Winners and Losers: Helmets

Obviously Rudy Project is a winner based on the Kona helmet count. It again easily tops the field, as it has for the last several years.

Some folks will cry foul, arguing that the count is not reflective of a market truth and that's certainly an accurate statement. But it didn't take long after I started counting bikes on the pier and publishing them on (on the first commercial bike company website, in 1993, the online presence for Quintana Roo) that folks started to think about how to get more of their product on or under participants in the race.

Rudy Project has taken that effort further than anyone else. So, yes, there's more Rudy in Kona, per capita, than there is Rudy in the rest of the world. Still, when you're talking about a technical product that must perform aerodynamically, and a contact point that must be comfortable, I don't think too many people are going to place their Kona experience in jeopardy by a product that is a gamble, or that they don't like. So, bravo Rudy.
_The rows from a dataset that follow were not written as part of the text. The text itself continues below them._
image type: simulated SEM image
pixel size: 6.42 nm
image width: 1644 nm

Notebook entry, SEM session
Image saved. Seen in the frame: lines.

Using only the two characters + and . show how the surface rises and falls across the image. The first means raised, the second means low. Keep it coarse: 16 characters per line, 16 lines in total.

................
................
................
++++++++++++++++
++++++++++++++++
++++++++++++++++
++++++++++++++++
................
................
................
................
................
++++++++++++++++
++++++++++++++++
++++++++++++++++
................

This is also the only European helmet brand to really crack into the tri market in a big way. If you look at where Rudy sits in the "real world" it might be instructive to look at helmet polls we take on Slowtwitch from time to time. A year ago we asked "What helmet brand do you anticipate most often using while racing in triathlons?" Thirty-three percent of you said Giro and last week an identical number said Giro. Giro is neither keeping nor losing share, it's on the heads of just about 1 in every 3 of you. This, although Giro lost share in Kona year-over-year, falling about 70 helmets back to 350 from roughly 420 in 2013.

Rudy lost a little from last year to this in our poll, going from 21 percent to 17 percent, but still a very solid showing considering that all European companies save Rudy Project and Lazer were listed in the "other" category, which totaled 6 percent. That means Ekoi (which won the Ironman last year aboard Frederik Van Lierde's head), Casco, Kask, Catlike and others, in total, did not exceed 6 percent in our recent helmet poll.

These other European companies are clearly, to me, the losers in our reader polls, but not necessarily in the Kona helmet count. A lot of Kasks are aboard people who aren't (or aren't primarily) English speakers, don't follow North American triathlon, don't read Slowtwitch and don't take our polls. Kask is fairly well represented in Kona because of the heavy European participation in the race, and this is the one race where USA Triathlon gives Europeans a pass on the CPSC helmet cert requirement. Ekoi didn't do well, falling from 18 helmets in the race last year to 3 this year, unless the person doing the counting on the pier just didn't recognized the helmet. Kask moved from 39 helmets last year to 67 this year. Is it possible that some Ekois were counted as Kasks? Or did Ekoi crater even though it was the helmet on last year's winner?

The other European helmet company registering a pulse in our polls a year ago was the Belgian brand Lazer, always around 7 or 8 percent every time we poll helmets, and it had 80-something helmets in Kona both last year and this.

Why not more European helmets in the U.S., in our reader polls? Part of it has to do with certifications. You can't sell a helmet in the U.S. unless it's CPSC-certified. Not only are there a lot of helmet certifications in the world (most Euro brands are CE-certified) the U.S. is one of the few countries that does not allow helmet certification reciprocity. Not if the race is sanctioned by USA Triathlon. Kona is the only place this is allowed, at least in the age group field.

But that might change. There's a movement afoot to allow for helmet cert reciprocity (it's not illegal to race in the U.S. with a CE or Australian or other helmet certification, only to sell that helmet). There's also a movement for standardization of triathlon rules across country lines, and that by itself argues for helmet reciprocity, since most countries have in their rules the ability to use a helmet that passes a standard in the country in which the athlete resides. Once that helmet reciprocity occurs here in the U.S. companies like Ekoi and Kask might at least be able to sell into the U.S. through non-U.S. sellers (like Wiggle and Chain Reaction), rather than having to obtain CPSC certification. Some of these companies make CPSC-certified helmets already. I would be surprised if we don't see some of these helmets inch up in our polls over the next couple of years.

Specialized makes a terrific helmet in the Evade and it adds to its solid place in Kona, moving from 140 helmets last year to 220 this year. It moved from 7 percent in our Slowtwitch poll last year to just shy of 10 percent last week.

The other very prominent helmet company both in Kona and in our polls is Louis Garneau and its P-09 and Vorttice are big favorites. Slowtwitchers chose this brand at a 15 percent rate last year and it's up to 19 percent this year. Its totals in Kona increased from about 140 last year to about 150 this year.

The other "winner" in Kona was the truncated or snub-tailed helmet style. Maybe slightly fewer long-tail helmets like the LG Superleggera and Giro Advantage 2 are in the race these days. Giro scored a hit with its Air Attack, and this semi-aero style seems to be a coming motif.